That’s why we need people such as Brown. He hunts six days a week, except when it rains. He’s one of about 100 volunteer hunters working for Suburban Whitetail Management of Northern Virginia.

The nonprofit organization kills deer at the request of homeowners, businesses and local governments. The group has killed more than 550 this year in Northern Virginia, including about a dozen in the woods where we sat in McLean.

Brown’s group, and others like it, supplement the work of police sharpshooters who kill deer on county parklands in managed hunts.

Brown, 53, who retired from the mortgage finance industry three years ago, said he hunts partly for sport but also as a public service. Suburban hunting, which tends to be on small lots with little opportunity to track the deer or take long shots, isn’t especially fun.

“Most of our members look at it more for what it is: reducing the deer herd. Most of us go elsewhere for the recreational type of hunting,” Brown said.

Bowhunting has critics but is practical. It’s quieter than using firearms and less likely to injure bystanders. Also, the use of firearms is tightly restricted in Fairfax.

Opponents such as People for the Ethical Treatment of Animals condemn bowhunting as inhumane, saying too many deer survive being shot and are then tormented by arrows carried in their flesh. Brown said his group consistently kills 19 out of 20 deer that it shoots.

The critics “don’t have any supporting evidence that it’s cruel,” he said. “Death is death. There’s no answer to that.”

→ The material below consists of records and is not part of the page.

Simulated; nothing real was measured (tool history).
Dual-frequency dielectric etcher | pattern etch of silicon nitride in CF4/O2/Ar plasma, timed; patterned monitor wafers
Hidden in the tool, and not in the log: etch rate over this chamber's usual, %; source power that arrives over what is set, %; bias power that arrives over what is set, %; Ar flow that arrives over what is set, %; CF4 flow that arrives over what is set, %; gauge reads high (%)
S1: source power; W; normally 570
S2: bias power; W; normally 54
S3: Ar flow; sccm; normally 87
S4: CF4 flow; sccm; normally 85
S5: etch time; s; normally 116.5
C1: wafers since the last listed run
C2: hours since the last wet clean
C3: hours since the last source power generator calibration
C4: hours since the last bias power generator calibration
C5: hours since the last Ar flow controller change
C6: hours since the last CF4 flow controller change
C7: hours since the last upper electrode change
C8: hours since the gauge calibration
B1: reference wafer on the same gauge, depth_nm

Critics also say contraception should be used to control the deer population, but both the Fairfax and Montgomery governments say that’s unworkable right now. The only drug approved for use on deer can be administered only by capturing the deer and injecting them by hand, which is too costly to do with a large, wild population.

Given all that, I’m happy to see the hunters head out. They’re helping to manage a serious problem. Just don’t make me watch.